BT announced an enhanced rollout of its optical fibre network infrastructure last week, in a move that is regarded by many commentators as limited in both geographical and technological ambition.
The firm will plough an additional £1bn into the existing £1.5bn already pledged to deliver access to optical fibre networks to 40 per cent of the UK by 2012. Most of this investment will be used to roll out fibre-to-the-cabinet (FTTC).
BT chief executive Ian Livingstone said, “This offers the potential to roll out fibre to about two thirds of the UK by 2015.”
However, many experts are still underwhelmed by BT’s plans. “FTTC will deliver better broadband speeds than the current network, but we’re still way behind other countries in terms of the type of network we’re deploying,” said Independent Network Co-operative Association (INCA) CTO Adrian Wooster.
“FTTC is the last throw of the old dice. It is ekeing out as much as it can from the old copper infrastructure,” he added.
BT has said that there will be a 75/25 per cent split between FTTC and fibre-to-the-home (FTTH) connections respectively.

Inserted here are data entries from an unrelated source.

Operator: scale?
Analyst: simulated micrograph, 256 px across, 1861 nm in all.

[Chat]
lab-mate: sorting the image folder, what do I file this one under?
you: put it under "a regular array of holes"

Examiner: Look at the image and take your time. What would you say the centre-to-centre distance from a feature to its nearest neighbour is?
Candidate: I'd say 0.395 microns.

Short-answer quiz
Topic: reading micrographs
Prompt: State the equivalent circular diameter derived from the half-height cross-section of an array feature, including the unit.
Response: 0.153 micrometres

But it isn’t just the type of network being deployed that has received criticism. Some commentators argue that the scope of rollout is equally limited. “There will be a fair chunk of the country that still can’t get fibre services from BT, Virgin Media, or any major next-generation broadband network,” said Ovum principal analyst Michael Philpott.
So where should the government and industry go from here? Wooster argued that the problem could be solved by public and private sector bodies taking a more collaborative approach (see below).
“The government should make a statement saying that by 2020 the whole of the UK should have access to optical fibre, and then collaborate with local government, industry and the community to determine how that can be achieved,” said Wooster.
“Delivering 40Mbit/s to 66 per cent of the population means we’ve left base camp and are making good progress, but we must not lose sight of the summit.”
The summit, according to Wooster, is universal FTTH, but he warned the cost of getting there would be considerable, an order of magnitude greater than that for FTTC.
But once FTTH is deployed, increasing speed should just be a matter of replacing the optical transceivers at the end of the network, although investment in backhaul networks to carry increased traffic would be needed.
“FTTH is the optimum technology, but digging up the last 100 metres to residential premises is the most expensive part. Remember that BT is a private firm and shareholders will be expecting some return on investment,” said Philpott.
Two fast broadband initiatives that give cause for hope
A likely example of the collaborative model espoused by Wooster was announced last week after a deal was struck between Virgin Media and eight Lancashire NHS trusts. This deal could see the trusts act as an ISP to local councils who would piggyback on top of the network.
The new network construction started three months ago and will connect 200 buildings in every part of Lancashire, taking between two and three years to complete.
The £9m deal will give the trusts access to a 10Gbit/s backbone that could one day be used by other organisations such as local councils to deliver fast broadband services to previously unreachable parts of Lancashire – a model that could be easily copied by other regions.
“We have always worked with local councils, but in these economic times everyone is looking for the best way to share services and save themselves money,” said Lancashire NHS’s associate director for IT, Declan Hadley.
Meanwhile, i3 Group network arm Fibrecity has announced a four-year plan to connect more than one million homes and businesses using FTTH, delivering speeds of up to 100Mbit/s, and boosts of up to 1Gbit/s. Fibrecity is planning networks in Derby, Nottingham, Plymouth and York, with start dates staggered throughout 2010. The network provider will then move on to Belfast, Aberdeen, Ipswich and Bristol.
Elfed Thomas, i3 Group chief executive, said, “The antiquated copper ‘last mile’ is the biggest problem for connectivity speeds. Only a true FTTH connection will ensure we have a network that will see us through the next decades as opposed to being outdated in a few years.”